Villagers in southwestern China infuriated by a factory that was polluting the environment smashed its offices and equipment, and later clashed with police, underscoring the potential for such concerns to trigger violent unrest.
Residents of Baha, a village in Yunnan province, said Wednesday that police were arresting people involved in Friday’s clash at the local police station. The official Xinhua News Agency said police had identified 16 suspects.
Three villagers reached by phone said they had grown increasingly angry over a local metalwork factory that had been coughing up black smoke and discharging polluted wastewater into the rural area.
When the factory’s boss refused to meet with villagers last week, they smashed cars, equipment, offices and dormitories, said Nong Dingting and Huang Liangzheng, two of the villagers.
“We have been living with the factory for 14 years, and we live in dust almost every day and can’t sell our rice and other farm products,” Huang said. “We need to live.”
Police were ordering villagers who took part in the clashes to surrender, Xinhua said. Huang said he was on his way to the police station.
“Yes, I am one of those people they are looking for, and I have nothing to fear,” Huang said.
An official at Guangnan county’s Communist Party propaganda department who gave his surname as Lei said he did not have any information about the incident. Calls to county police rang unanswered.
Environmental protests are on the rise in China, with the public becoming increasingly critical of the fouling of the country’s air, soil and waterways by decades of breakneck development.
Pollution concerns resonate well among Chinese, who are forced to live alongside the consequences, and such unrest poses a serious political challenge to the Communist Party. Anger over the party’s response, or lack thereof, to environmental woes can easily fuel wider dissatisfaction with corruption and a lack of official accountability.
Most protests have taken place along China’s developed coastal region, reflecting the area’s heavy pollution from industry as well as the wealthier citizenry’s rising demands. But the latest unrest was in rural Yunnan, highlighting the spread of environmental concerns further inland.
Yunnan’s provincial capital, Kunming, was also the site of large protests last year against a planned petroleum refinery that were largely peaceful despite minor scuffles between demonstrators and police.
In the most recent unrest, the villagers said they went to the police station to seek the release of a few of the people who had been detained after the attack on the factory. It was police who first attacked the villagers, said Lin Huasheng, another Baha resident.

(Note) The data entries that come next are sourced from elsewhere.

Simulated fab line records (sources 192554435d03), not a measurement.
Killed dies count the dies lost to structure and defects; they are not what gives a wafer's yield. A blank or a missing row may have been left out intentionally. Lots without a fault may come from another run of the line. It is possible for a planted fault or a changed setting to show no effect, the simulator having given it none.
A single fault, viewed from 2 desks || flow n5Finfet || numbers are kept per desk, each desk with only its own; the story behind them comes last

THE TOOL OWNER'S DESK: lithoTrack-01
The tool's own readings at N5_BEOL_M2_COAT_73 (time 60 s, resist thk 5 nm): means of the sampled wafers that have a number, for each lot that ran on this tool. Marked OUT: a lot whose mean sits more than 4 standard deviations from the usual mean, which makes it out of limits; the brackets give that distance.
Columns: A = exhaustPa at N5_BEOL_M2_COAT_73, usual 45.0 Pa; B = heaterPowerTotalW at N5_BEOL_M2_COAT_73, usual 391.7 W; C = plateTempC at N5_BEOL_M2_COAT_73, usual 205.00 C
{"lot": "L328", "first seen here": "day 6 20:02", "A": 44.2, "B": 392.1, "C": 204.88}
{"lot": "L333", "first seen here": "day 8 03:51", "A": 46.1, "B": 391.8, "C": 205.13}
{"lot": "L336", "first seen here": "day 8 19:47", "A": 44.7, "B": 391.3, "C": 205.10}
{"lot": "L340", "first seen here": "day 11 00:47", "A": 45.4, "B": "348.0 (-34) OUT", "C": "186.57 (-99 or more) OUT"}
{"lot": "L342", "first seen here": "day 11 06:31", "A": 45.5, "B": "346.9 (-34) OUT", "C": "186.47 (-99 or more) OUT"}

Lin said several villagers were hurt, while Xinhua said two government employees had been injured.
The villagers also disputed other points reported by Xinhua, including that the factory had suspended operations in October. Nong, one of the Baha residents, said the factory had been operating right up until the Jan. 31 Lunar New Year holiday. One thing seems clear: the use of civil disobedience appears to have gotten the attention of officials and succeeded in makin the factory suspend operations.